Let taxpayers have final word on the proposed housing levy

Housing Principal Secretary Charles Hinga when he appeared before the National Assembly Public Accounts Committee over the audit queries on the housing levies. [Boniface Okendo, Standard]

Our Constitution requires public participation in governance, democracy, public affairs, and the decision-making processes at national and county levels.

Kenyan yearned for a new Constitution which promotes their participation in governance of the country through democratic, free, and fair elections and devolution and exercise of power and in the management of public affairs.

People's participation is a national value and principle of governance binding all state organs, state/public officers, and all persons whenever they apply or interpret the Constitution; enact, apply, or interpret any law, or make or implement public policy decisions.

The Constitution requires public participation in over 18 areas, such as in management, protection, and conservation of the environment; in legislative and other business of Parliament and its committees; in the exercise of the powers of the State and in making decisions affecting them and in the governance of urban areas and cities.

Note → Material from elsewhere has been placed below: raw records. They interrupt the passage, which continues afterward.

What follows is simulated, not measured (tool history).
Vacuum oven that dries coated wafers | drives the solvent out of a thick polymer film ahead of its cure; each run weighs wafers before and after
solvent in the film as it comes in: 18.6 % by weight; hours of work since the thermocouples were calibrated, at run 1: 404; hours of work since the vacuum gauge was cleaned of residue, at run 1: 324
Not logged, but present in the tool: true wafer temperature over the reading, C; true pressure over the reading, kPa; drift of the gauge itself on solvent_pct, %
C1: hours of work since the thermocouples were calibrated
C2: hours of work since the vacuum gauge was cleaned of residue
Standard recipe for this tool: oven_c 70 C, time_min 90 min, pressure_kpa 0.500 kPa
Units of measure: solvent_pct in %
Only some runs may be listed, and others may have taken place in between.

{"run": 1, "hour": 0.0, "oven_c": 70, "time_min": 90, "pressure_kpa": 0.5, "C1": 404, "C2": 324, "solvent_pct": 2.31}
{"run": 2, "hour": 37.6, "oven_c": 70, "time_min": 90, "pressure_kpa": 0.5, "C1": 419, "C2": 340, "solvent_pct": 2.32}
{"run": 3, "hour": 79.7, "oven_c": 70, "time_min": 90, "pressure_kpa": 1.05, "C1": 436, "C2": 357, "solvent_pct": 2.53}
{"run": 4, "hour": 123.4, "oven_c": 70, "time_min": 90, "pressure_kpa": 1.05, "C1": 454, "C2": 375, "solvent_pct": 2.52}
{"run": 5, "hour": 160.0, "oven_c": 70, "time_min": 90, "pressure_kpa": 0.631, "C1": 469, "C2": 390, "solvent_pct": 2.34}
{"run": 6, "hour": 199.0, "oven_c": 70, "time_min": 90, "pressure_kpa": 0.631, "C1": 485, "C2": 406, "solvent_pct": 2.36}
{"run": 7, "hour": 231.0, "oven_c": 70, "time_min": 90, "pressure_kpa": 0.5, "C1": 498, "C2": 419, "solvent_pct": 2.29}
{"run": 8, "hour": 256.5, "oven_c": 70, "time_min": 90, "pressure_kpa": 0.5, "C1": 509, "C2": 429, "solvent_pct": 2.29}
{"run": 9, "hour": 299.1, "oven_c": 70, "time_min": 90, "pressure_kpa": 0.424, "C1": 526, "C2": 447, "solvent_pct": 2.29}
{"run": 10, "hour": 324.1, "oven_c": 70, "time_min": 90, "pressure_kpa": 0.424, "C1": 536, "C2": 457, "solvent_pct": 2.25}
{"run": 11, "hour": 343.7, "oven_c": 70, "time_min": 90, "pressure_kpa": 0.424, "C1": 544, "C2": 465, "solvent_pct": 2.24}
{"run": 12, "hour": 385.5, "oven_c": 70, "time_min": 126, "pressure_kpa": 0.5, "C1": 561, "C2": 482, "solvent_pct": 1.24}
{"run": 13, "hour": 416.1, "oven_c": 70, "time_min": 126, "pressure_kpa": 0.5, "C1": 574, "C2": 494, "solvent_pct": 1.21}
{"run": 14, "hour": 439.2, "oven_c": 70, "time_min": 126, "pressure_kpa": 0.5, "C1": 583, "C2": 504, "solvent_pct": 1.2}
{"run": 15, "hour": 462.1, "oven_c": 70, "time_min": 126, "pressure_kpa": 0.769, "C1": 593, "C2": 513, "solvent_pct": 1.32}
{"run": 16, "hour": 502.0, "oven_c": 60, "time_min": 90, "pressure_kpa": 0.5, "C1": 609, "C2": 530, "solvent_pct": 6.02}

Public participation is also required in public finance and in the integrated social and economic life of Kenya as a whole. Further, county governments must ensure and coordinate the participation of communities and locations in governance at the local level and assist them to develop the administrative capacity for effective exercise of the functions and powers and their participation in governance at local level.

Ensuring genuine participation guarantees more complete information and data, facts, values, and perspectives which help national and county governments make better decisions.

When done in a meaningful way, public participation will result in better and more easily implementable decisions that reflect public interests, concerns, and values better understood by the public.

It is a repository of long-term capacity for solutions that help us overcome longstanding differences and misunderstandings. Parliament must safeguard against excessive hubris because this will surely be its nemesis. It must step back and assume an inferior position and address people's concerns.

The matter at stake, requiring employees and employers to pay a monthly levy of 3 per cent in addition to PAYE, NHIF, NSSF and other contributions, including VAT and other indirect levies intimately affects all taxpayers and cannot be taken lightly.

Taxpayers are critical to government's existence and while paying taxes is an obligation, it must not be forced. Forcing people to pay a levy will have consequences.

Nonconsequential thinking is becoming a veritable plague that must be avoided at all costs. Taxpayers have through interest groups and representatives clearly indicated opposition to the housing levy, whether it is a saving or not.

The government should listen and not force altruism on Kenyans. There is certainly a national consensus that workers pay way too many levies and taxes, directly and indirectly and they have clearly voiced this to the government. Meaningful public participation, should result in a wide range of views and concerns and provide fair treatment, meaningful involvement, and social inclusion for all people regardless of any distinctions.

The government should balance these views and concerns and reflect the decisions back so that the public understands how its diverse concerns were considered.

Right now, Parliament and the government appear to be pulling far apart from the people, and there is an impasse because of intransigence. This will not end well because any action sets in motion a limitless chain of reactions.

It is said that one can take a donkey to the river but can't force it to drink water. It is time to soften hearts and not play chest-thumping politics with voters. Taxpayers require more understanding and appreciation of the issue.

We are suspicious by nature and there are unexplained questions surrounding this levy. Furthermore, beauty makes us confident, and taxing wigs and other necessary beauty products only adds salt to the injury.

To add insult to the governance injury, amid the conversation around the Finance Bill, financial scandals abound and this does not inspire trust or confidence.

We must separate taxation and levies from a Finance Bill aimed at funding government expenditure and both Parliament and government must humble themselves and listen to their employers, taxpayers.